[ih] History of Naming on The Internet - is it still relevant?

touch at strayalpha.com touch at strayalpha.com
Mon Jul 21 10:55:06 PDT 2025


> On Jul 21, 2025, at 8:46 AM, Patrik Fältström via Internet-history <internet-history at elists.isoc.org> wrote:
> 
> On 21 Jul 2025, at 16:08, Andrew Sullivan via Internet-history wrote:
> 
>> So, to bring this remark back to something to do with history, _why_ did this perceived need arise?
> 
> I find the whole discussion about "naming" has to do with primarily two different questions which are mixed up:
> 
> - Identifier / location split (or mix)
> 
> - Who decides the lifetime of a “name"

Yu-Shun Wang, Venkata, and I developed a 5-dimensional approach back in 2006, originally for a Dagstuhl seminar on naming that we unfortunately were not able to end up participating in due to scheduling conflicts.

FWIW, it’s below.  The difference between ID and location is the semantics part and there’s the lifetime part (duration), but three others not yet mentioned: syntax, scope, and resolution.

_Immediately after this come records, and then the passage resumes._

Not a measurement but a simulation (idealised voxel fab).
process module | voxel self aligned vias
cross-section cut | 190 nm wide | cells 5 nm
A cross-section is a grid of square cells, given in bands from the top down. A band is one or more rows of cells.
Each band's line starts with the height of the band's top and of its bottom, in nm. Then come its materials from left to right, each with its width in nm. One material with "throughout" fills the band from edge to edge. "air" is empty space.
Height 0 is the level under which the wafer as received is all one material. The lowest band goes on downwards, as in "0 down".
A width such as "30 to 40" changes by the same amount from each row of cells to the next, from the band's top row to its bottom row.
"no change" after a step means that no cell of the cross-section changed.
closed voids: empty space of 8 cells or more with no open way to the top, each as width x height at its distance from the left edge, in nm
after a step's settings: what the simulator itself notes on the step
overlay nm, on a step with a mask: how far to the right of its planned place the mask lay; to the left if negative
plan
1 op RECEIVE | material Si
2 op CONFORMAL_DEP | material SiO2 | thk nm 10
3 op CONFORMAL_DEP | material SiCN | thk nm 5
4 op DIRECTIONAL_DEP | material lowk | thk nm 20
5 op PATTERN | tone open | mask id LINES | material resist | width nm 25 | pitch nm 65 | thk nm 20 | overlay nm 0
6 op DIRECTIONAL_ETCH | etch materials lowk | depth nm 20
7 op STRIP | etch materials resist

The topic has definitely been grappled with, but unclear whether it’s evolved much practically.

Joe

——

The Five Sides of Naming
Joe Touch, Yu-Shun Wang, Venkata Pingali
USC/ISI
June, 2006
 
Names define an identifier (ID) space shared among the nodes in a distributed system. Most commonly, they are used as endpoint IDs and for determining a forwarding path between those endpoints. Many current debates focus on this endpoint ID / forwarding ID split, and between flat vs. structure names used for these two purposes. Our work on overlay networks and automatic network configuration has led our group to a more detailed view in which names have five distinct aspects: two conventional aspects of semantics (e.g., endpoint vs. forwarding) and syntax (flat vs. hierarchical), as well as three new aspects of scope, resolution, and duration. Semantics determines what a name means, other than merely as an ID, e.g., the difference between broadcast, unicast, multicast, and anycast IDs, as well as what a name indicates (endpoint vs. path). Syntax describes how other aspects of names are indicated in the structure of the name, e.g., the dots in a DNS name indicating scope, and the ‘class’ of an IP address indicating multicast vs. unicast. Scope describes the extent over which a name has meaning and how it is delegated, e.g., where www means something different in www.isi.edu vs. www.postel.org. Resolution describes how different name spaces are interrelated, e.g., using services such as the DNS, ARP, and BGP. Duration describes the persistence of names and their resolution, e.g., permanent in Ethernet to explicit expiry in the DNS. Until now, these five aspects have remained largely static, with emerging debates on name/locator split and name syntax recently exploring the dynamism of these two aspects. This discussion focuses on the dynamic nature of the three new aspects, in which protocol stacks can, on-the-fly, select subordinate layers (dynamic scope and resolution) and change the persistence of a name (dynamic duration).